Friday, February 19, 2021

Is Alaska Cold Home-Made?

My post from a couple of weeks ago about cold on the North Slope elicited a comment from a reader about the origin of the very low temperatures.  Specifically, the comment asked whether it was accurate to suggest that the cold was imported from farther north in the Arctic; my post stated that high pressure was acting to "funnel very cold air into northern Alaska".  Surely, the reader asked, Alaska's cold develops in situ when there's no competing warm influx to prevent it.  After all, there's not much severe cold over the Arctic Ocean these days, so how can the North Slope cold have its origin farther north?

The answer to this question is that both ideas have validity.  Valley-level surface cold across interior and northern Alaska certainly is generated locally when conditions are right (clear skies, calm winds), but it's also true that surface conditions are powerfully influenced by the thermal quality of the large-scale air mass.  When it's warm aloft, temperatures at the surface are usually warm and are never severely cold; but when it's cold aloft, then the surface is usually very cold and is rarely warmer than normal.

The overall correlation can be illustrated with a scatter plot of December-February 850mb temperatures and daily minimum temperatures at Fairbanks:

Slightly more than half of the variance in daily minimum temperatures is explained by temperatures aloft (850mb is around 1200-1400m above sea level).  Taking -40° as a benchmark for severe winter cold, this only happens when 850mb temperatures are below normal, and more often 850mb temperatures are significantly below normal.

The correlation with temperatures higher up in the atmosphere is smaller, of course, but it's still significant.


Similarly, the recent cold spell at Umiat (as low as -56°F 10 days ago) was associated with colder than normal conditions aloft.  The chart below shows the rather close correspondence of surface and 850mb temperatures in the past several weeks - but note that I've used upper-air data from the nearest sounding site at Utqiaġvik, about 170 miles to the northwest.


Here are the scatter plots of Umiat daily minimum temperatures and Utqiaġvik upper-air temperatures:


I also looked at the correlations in terms of daily departure from normal, rather than absolute temperatures - see below.  As it turns out, it makes very little difference in this analysis.

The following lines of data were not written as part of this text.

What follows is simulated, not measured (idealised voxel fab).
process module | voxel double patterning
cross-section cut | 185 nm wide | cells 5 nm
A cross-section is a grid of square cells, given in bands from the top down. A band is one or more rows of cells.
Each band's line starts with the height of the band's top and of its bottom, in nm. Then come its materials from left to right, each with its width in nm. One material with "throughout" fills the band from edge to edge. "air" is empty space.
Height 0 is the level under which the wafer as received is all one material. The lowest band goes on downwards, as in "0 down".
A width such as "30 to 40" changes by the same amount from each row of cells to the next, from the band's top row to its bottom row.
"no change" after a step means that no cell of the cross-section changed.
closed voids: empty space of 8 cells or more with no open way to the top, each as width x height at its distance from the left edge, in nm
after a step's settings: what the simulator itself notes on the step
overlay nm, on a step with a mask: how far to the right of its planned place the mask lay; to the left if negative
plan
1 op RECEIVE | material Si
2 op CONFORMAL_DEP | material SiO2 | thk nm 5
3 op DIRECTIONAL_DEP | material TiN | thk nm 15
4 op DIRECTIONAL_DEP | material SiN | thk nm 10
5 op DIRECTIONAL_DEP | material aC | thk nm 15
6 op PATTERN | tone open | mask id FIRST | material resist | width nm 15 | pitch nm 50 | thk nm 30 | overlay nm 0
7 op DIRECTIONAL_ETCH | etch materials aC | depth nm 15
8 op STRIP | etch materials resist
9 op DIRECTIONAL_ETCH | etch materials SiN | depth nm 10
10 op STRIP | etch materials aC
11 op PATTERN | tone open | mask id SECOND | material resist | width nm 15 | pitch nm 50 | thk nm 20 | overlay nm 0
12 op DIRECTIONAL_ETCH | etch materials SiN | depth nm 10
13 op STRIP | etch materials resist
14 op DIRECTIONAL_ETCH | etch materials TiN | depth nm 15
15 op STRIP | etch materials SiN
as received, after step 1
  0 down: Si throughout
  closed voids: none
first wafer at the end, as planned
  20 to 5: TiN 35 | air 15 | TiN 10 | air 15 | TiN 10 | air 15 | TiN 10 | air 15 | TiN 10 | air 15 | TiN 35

To summarize, historical data show that about half of the variance of winter daily temperature is explained by the temperature of the air aloft, which in turn is largely dictated by the source region of the air mass.  So while it's fair to say that Alaska's cold can be greatly amplified in situ - for example under a strong inversion with clear skies and calm winds - the coldest episodes are never just home-made; you need both cold air aloft AND favorable surface conditions to take the thermometer down to its lowest levels.